Customizing Deployments

The fly launch command sets you up with a useful starting point, but you can customize just about everything to meet your needs. Here’s a few things that might be useful to know.

Startup Scripts

The fly launch command generated a .fly/scripts directory. Any file in here ending in .sh will run (via bash) anytime your application is started.

These scripts are called from the Docker ENTRYPOINT script (.fly/entrypoint.sh) before anything else is ran.

By default, fly launch generates a startup script .fly/scripts/caches.sh, which runs various artisan cache commands such as config:cache, route:cache, and view:cache.

You can enable or disable those as you see fit, as well as add your own .sh scripts!

Release Command

You may want to use the release_command to perform database migrations or other tasks. The release command is run in a temporary VM that is created just before your application is deployed and released. Keep in mind that this temporary VM doesn’t have access to volumes. This potentially helps with zero-downtime deploys.

Note, however, that any Startup Script in .fly/scripts will also be run when a release_command is used.

If you need a startup script to do something (or NOT do something) during a release command, your scripts can detect the presence of the RELEASE_COMMAND environment variable.
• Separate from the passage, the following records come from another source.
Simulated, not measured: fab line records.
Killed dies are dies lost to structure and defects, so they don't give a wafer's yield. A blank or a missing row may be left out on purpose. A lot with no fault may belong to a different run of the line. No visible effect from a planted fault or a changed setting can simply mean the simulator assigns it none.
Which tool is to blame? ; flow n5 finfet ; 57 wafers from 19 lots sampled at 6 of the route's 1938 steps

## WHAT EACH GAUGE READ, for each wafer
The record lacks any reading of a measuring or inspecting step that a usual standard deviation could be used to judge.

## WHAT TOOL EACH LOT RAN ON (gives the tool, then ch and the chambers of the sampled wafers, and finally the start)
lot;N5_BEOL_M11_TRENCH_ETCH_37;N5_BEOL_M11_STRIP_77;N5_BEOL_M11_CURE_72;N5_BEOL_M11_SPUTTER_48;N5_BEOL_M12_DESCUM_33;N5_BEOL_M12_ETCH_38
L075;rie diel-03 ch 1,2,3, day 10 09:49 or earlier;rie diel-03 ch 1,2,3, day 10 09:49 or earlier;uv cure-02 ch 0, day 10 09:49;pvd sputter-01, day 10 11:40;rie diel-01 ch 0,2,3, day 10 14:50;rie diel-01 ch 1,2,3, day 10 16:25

if [ -z "$RELEASE_COMMAND" ]; then
    # We are NOT in a temporary VM, run as normal...
else
    # We are in the temporary VM created
    # for release commands...
fi

Note that release commands run in a temporary VM. Any file-based changes done in the release command (such as artisan view:cache) will be lost when the release command is completed. The subsequently deployed application is a totally different VM. Commands that result in file-based changes (such as artisan view:cache) is best run as a Startup Script.